Part Two offers the basics of what Qabalah is, how its symbology as the Tree of Life affects all planes of existence and spiritual practice and how the components of the Tree are defined and work together to provide a universal Whole. Chapter Five within this section focuses on Malkuth, the sephira of the Earth and Greater Earth Plane and becomes the natural starting point of alignment with a very earth based Shamanic perspective.

Chapter Six diverges back into a more traditional Judaic approach to Qabalistic study in looking at the “Topography of the Inner Worlds” and the journey of Adam Kadmon, the Perfected Man that embodies all of the wisdom of the Tree. A reference to the Hebrew letters assigned to the paths and the descent of man via the emanation of Yahweh and the sacred Hebrew names of creation gives the reader another vision of the Tree.

Part Three ties everything together with plenty of practical experiential and a further breaking down of the Tree incorporating the Triangles, Four Worlds and specific paths. Having read the Qabalistic referenced based books of the bibliography and having first hand teachings from some of the authors, I would say this book made good use of the author’s expertise in Shamanic work and the information presented regarding the Tree of Life.

My only criticism would be in the amount of diverse ways of presenting the Tree that were incorporated-Judaic- Hermetic and a more modern approach of fusion. I would have appreciated a more consistent approach throughout and more of the overlays of the Shamanic application that I believe would have provided more focus. Overall, a very well written book and kudos to Mr. Moler for making more bite-size an enduring and often challenging course of study.

Shamanic Qabalah: A Mystical Path to Uniting the Tree of Life & the Great Work on Amazon


About the Author:

Robin Fennelly is a Wiccan High Priestess, teacher, poet and author.

She is the author of (click on book titles for more information):


The Inner Chamber Volume One on Amazon

It’s Written in the Stars



The Inner Chamber, Vol. Two

poetry of the Spheres (Volume 2) on Amazon



The Inner Chamber, Vol. Three

Awakening the Paths on Amazon



A Year With Gaia on Amazon

The Eternal Cord


Temple of the Sun and Moon on Amazon

Luminous Devotions


The Magickal Pen Volume One (Volume 1) on Amazon

A Collection of Esoteric Writings


The Elemental Year on Amazon

Aligning the Parts of SELF


The Enchanted Gate on Amazon

Musings on the Magick of the Natural World


Sleeping with the Goddess on Amazon

Nights of Devotion


A Weekly Reflection on Amazon

Musings for the Year


Her books are available on Amazon or on this website and her Blogs can be found atRobin Fennelly 


Follow Robin on Instagram & Facebook.

Book Review: Tarot Mysteries: Rediscovering the Real Meaning of the Cards by Jonathan Dee

August, 2017

Tarot Mysteries: Rediscovering the Real Meaning of the Cards by Jonathan Dee

Published by Hampton Roads Publishing Company, Inc., Charlottesville, VA (previously published in 2003 by Zambezi Publishing, Limited, Devon, UK)

Soft Cover, 321 pages

The Tarot Mysteries is published as a paperback, with a glossy cover printed on typical soft-cover stock, measuring 8 ½ by 5 ½ inches. The interior pages consist of black and white tables and card images and nicely-sized typeface printed on a cream-colored paper that feels substantial under my fingers, as if it will stand up to lots of turning back and forth to revisit pages in the book. That is good, because in my opinion this book is worth those page turns.

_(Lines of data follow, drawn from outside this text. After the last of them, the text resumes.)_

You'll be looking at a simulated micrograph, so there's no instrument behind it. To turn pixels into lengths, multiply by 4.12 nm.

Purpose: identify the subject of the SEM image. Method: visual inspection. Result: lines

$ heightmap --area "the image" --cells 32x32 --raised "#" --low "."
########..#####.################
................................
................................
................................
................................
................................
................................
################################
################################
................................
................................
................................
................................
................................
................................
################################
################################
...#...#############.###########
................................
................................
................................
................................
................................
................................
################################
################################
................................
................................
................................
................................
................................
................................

Tarot Mysteries is in many ways similar to the other books in my library that focus on exploring and understanding the cards in a traditional Tarot deck. Like those other books, Tarot Mysteries showcases the individual cards of the Major and Minor Arcana, offering images, keywords, numbers/rank, upright and reversed meanings for the cards. The last 16 pages of the book offer the expected description of the basics of card interpretation for those new to the Tarot, and offer a few spreads and instructions for their use. However, Tarot Mysteries did stand out from the rest of my how-to-read-Tarot books for me because along with what we would expect to find in a resource book on the Tarot, Dee introduces and includes concepts and disciplines (both generally in an educational fashion, and specifically relating to each card of the Tarot deck) that are near and dear to my own heart, and that I believe are necessary for an in-depth and continued exploration of the Tarot.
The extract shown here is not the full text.